The leader of the “Ground Zero mosque” project in New York, Imam Feisal Abdul Rauf, is commonly portrayed as a moderate and a sincere believer in interfaith dialogue. Typical is a profile in Time that described Rauf and his wife as "the kind of Muslim leaders right-wing commentators fantasize about: modernists and moderates who openly condemn the death cult of al-Qaeda and its adherents." But such descriptions are belied by his record, especially at the American Society for Muslim Advancement (ASMA), the non-profit that he founded and chairs along with the Cordoba Initiative, sponsor of the proposed mosque and cultural center in downtown Manhattan.

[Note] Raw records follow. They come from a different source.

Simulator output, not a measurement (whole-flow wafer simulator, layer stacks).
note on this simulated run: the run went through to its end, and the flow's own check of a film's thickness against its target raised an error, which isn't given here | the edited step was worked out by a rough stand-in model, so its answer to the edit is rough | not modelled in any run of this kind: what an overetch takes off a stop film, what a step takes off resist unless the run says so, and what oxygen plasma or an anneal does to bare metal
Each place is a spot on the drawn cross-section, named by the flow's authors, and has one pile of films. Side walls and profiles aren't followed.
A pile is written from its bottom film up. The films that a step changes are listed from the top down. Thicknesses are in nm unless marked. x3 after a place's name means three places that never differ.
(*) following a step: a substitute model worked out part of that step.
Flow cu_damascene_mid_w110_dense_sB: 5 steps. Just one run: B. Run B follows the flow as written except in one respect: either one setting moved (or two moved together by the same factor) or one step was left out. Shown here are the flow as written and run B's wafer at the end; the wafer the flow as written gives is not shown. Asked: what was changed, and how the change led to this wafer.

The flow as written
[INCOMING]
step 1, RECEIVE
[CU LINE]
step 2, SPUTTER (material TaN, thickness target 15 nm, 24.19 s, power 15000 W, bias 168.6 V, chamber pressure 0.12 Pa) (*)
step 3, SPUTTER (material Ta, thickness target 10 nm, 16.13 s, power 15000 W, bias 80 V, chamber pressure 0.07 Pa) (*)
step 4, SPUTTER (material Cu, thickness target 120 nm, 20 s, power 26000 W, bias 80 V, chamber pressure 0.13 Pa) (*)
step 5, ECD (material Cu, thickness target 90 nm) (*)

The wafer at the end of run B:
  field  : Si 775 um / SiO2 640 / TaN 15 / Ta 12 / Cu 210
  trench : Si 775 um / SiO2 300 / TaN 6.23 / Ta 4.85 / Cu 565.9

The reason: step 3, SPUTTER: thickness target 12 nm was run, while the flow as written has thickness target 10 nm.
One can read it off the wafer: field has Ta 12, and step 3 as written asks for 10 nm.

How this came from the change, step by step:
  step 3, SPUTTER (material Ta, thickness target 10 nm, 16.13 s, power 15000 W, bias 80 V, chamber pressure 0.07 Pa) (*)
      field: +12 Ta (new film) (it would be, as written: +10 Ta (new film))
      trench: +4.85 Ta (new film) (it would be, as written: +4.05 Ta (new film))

Rauf is a permanent member of the board of trustees for the Islamic Cultural Center of New York (ICCNY), on Third Avenue between 96th and 97th Streets. According to a 2004 obituary for Rauf’s father, Tan Sri Dr. Muhammad Abdul Rauf, an Egyptian who lived in Malaysia but who died in the U.S., Feisal Abdul Rauf is the trustee of land belonging to his father next to ICCNY. When his father died, Rauf first advanced his scheme for an “Islamic and cultural center which will have a mosque, school and a residential tower.” The plan then was to site it at the 96th Street location. The choice to site it two blocks from Ground Zero came later.

In the immediate aftermath of 9/11, the “96th Street mosque,” as ICCNY is typically known, became notorious for a more outspoken participant in its work. Its imam was another Egyptian, Muhammad Gamei’a. Shortly after 9/11, Gamei'a disappeared, resurfacing in Egypt on October 4, 2001, where he told an Egyptian website, regarding 9/11, “The Jews were behind these ugly acts, while we, the Arabs, were innocent. . . . If it became known to the American people, they would have done to the Jews what Hitler did!”

Gamei'a's successor at the 96th St. mosque, Imam Abu-Namous, told the October 26, 2001 issue of the Forward that "Imam Al-Gamei'a had not been speaking on behalf of the Islamic Cultural Center, which 'will continue to participate' in interfaith dialogue.” But he added that "he considered the evidence against Osama bin Laden insufficient, and said he could 'not rule out' any possible perpetrators, whether Muslim, Christian or Jewish."

Rauf’s own rhetoric has not always been measured. On March 21, 2004, he told the Sydney Morning Herald that the U.S. and the West would have to recognize the damage they have done to Muslims before terrorism can end. The Australian daily reported “Imam Feisal said the West had to understand the terrorists’ point of view.” The paper also cited Rauf’s arguments that “the Islamic method of waging war is not to kill innocent civilians . . . it was Christians in World War II who bombed civilians in Dresden and Hiroshima.”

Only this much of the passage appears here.